Amazon S3 web services down. Bad, bad news for customers.

Amazon S3 web services down. Bad, bad news for customers.

Summary: Update 2/16/08, 2:30PM EST: Nick Carr wrote a good post-mortem. So did Larry Dignan.

SHARE:

Update 2/16/08, 2:30PM EST: Nick Carr wrote a good post-mortem. So did Larry Dignan.

Update 2/16/08, 11:00AM EST: Amazon reports the cause of the problem:

Early this morning, at 3:30am PST, we started seeing elevated levels of authenticated requests from multiple users in one of our locations.  While we carefully monitor our overall request volumes and these remained within normal ranges, we had not been monitoring the proportion of authenticated requests.  Importantly, these cryptographic requests consume more resources per call than other request types.

Shortly before 4:00am PST, we began to see several other users significantly increase their volume of authenticated calls.  The last of these pushed the authentication service over its maximum capacity before we could complete putting new capacity in place.  In addition to processing authenticated requests, the authentication service also performs account validation on every request Amazon S3 handles.  This caused Amazon S3 to be unable to process any requests in that location, beginning at 4:31am PST.

Do I interpret this to mean the service crashed because a few customers tried to use it in an unexpected manner?

Update 2/15/08, 4:00PM EST: Back to normal. From the forum:

The team continues to be heads down focused on getting to root cause on this morning’s problem.   One of our three geographic locations for S3 was unreachable beginning at 4:31 a.m. PST and was back to near normal performance at 6:48 a.m. PST (a small number of customers experienced intermittent issues for a short period thereafter).

UPDATE 2/15/08, 2:00PM EST Isolated problems still being reported by users. Amazon blog remains silent. Blog swarm grows.

UPDATE 2/15/08, 1:15PM EST Amazon blog remains silent on the issue. Guys, your silence is deafening.

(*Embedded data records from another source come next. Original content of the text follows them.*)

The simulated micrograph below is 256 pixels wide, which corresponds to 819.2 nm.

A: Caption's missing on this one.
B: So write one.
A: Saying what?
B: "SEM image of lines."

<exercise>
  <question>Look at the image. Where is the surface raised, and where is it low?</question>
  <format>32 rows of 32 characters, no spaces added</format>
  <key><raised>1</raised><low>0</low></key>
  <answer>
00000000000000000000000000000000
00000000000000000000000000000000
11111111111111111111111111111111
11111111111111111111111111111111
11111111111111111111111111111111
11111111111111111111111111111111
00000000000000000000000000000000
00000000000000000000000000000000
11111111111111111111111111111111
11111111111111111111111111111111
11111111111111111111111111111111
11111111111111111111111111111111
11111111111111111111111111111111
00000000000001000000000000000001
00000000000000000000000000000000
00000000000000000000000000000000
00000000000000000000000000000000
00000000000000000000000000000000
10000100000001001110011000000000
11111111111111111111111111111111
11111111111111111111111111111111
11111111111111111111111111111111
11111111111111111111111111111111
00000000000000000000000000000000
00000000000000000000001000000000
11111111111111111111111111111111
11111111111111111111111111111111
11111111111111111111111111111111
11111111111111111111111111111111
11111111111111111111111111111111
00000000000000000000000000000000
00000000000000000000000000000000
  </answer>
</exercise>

UPDATE 2/15/08, 12:26PM EST: Some users still reporting problems on the forum

UPDATE 2/15/08, 11:26AM EST: Problems still being reported.

UPDATE 2/15/08, 10:26AM EST: Amazon's service has been restored. See below for more information.

==========

Amazon S3 web services is currently down. From a message on their forum:

 Massive (500) Internal Server Error.outage started 35 minutes ago.  Sample response:

<?xml version="1.0" encoding="UTF-8"?> <Error><Code>InternalError</Code> <Message>We encountered an internal error. Please try again.</Message> <RequestId>A2A7E5395E27DFBB</RequestId> <HostId>f691zulHNsUqonsZkjhILnvWwD3ZnmOM4 ObM1wXTc6xuS3GzPmjArp8QC/sGsn6K</HostId> </Error>---> System.Net.WebException: The remote server returned an error:(500) Internal Server Error.

For users and companies who signed up hoping for mission critical service, this is bad news indeed.

It's made worse for Amazon by speculation that EMC will host Business byDesign, SAP's forthcoming Software as a Service offering (SaaS). If this news is correct, it's a vote of confidence in EMC's, rather than Amazon's, hosting abilities.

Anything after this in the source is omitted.